Using ifelse Within apply

2020-07-08 07:44发布

问题:

I am trying to make a new column in my dataset give a single output for each and every row, depending on the inputs from pre-existing columns.

In this output column, I desire "NA" if any of the input vales in a given row are "0". Otherwise (if none of the inputs are 0), I want the output for that row to be the number of unique values of the inputs.

I thought that the solution would use an ifelse function nested within an apply function, but I get an error that I do not understand.

data$output <- apply(data, 1, function(x) {ifelse(x == 0, NA, length(unique(x)))})

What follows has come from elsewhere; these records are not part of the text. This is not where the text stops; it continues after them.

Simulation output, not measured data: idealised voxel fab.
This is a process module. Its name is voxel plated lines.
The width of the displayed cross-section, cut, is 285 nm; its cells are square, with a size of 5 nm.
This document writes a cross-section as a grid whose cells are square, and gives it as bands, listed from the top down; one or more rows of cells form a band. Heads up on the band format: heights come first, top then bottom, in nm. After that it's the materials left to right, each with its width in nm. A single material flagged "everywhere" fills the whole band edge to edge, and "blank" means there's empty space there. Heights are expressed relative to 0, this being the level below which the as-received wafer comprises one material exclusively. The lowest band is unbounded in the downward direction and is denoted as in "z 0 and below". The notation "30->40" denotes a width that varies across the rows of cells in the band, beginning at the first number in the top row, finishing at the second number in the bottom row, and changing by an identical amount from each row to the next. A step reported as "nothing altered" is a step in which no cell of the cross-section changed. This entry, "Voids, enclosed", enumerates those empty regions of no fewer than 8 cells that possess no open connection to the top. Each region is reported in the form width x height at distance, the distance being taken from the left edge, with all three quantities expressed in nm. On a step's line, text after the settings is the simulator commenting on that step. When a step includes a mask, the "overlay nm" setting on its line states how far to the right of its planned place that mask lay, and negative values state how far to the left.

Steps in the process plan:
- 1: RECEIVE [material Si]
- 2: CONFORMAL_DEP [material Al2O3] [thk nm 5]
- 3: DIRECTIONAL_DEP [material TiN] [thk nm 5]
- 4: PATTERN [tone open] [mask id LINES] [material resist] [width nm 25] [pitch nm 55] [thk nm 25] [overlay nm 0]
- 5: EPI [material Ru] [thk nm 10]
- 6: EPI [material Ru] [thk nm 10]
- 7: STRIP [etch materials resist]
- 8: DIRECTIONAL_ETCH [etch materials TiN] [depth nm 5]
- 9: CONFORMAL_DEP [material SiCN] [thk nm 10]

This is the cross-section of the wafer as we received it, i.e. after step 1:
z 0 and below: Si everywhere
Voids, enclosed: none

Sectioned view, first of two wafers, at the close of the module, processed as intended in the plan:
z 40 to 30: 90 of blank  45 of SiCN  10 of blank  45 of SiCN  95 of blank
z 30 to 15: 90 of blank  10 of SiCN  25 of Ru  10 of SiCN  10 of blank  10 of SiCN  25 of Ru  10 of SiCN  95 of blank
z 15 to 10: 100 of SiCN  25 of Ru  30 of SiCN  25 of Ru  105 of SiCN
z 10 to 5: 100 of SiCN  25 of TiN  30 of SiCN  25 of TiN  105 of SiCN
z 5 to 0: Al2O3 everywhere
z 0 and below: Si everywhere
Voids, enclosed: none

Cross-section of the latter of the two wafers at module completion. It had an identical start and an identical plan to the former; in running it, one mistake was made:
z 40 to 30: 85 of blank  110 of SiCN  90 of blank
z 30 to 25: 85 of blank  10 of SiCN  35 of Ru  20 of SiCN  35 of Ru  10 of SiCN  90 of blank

Error in $<-.data.frame(*tmp*, "output", value = c(3L, 3L, 3L, 3L, : replacement has 3 rows, data has 4

I do not know why the replacement has 3 rows, as I thought apply just does the same function to each of my 4 rows.

回答1:

You want to check if any of the variables in a row are 0, so you need to use any(x==0) instead of x == 0 in the ifelse statement:

apply(data, 1, function(x) {ifelse(any(x == 0), NA, length(unique(x)))})
# [1]  1 NA  2

Basically ifelse returns a vector of length n if its first argument is of length n. You want one value per row, but are passing more than one with x==0 (the number of values you're passing is equal to the number of columns in your data frame).

Data:

(data <- data.frame(a=c(1, 2, 3), b=c(1, 0, 1)))
#   a b
# 1 1 1
# 2 2 0
# 3 3 1


回答2:

Let n = length(x). ifelse will return rep(NA, n) if TRUE otherwise rep(length(unique(x)), n). Therefore apply will output a matrix. data$output <- apply(... tries assign a matrix (your result) into a column in your data.frame, data$output. This is the cause of your error.

Your code will run if you just assign your output to a variable instead

out <- apply(data, 1, function(x) {ifelse(x == 0, NA, length(unique(x)))})

If you are not expecting a class(matrix) as your output, but rather a vector, then there is something wrong with the logic of your function.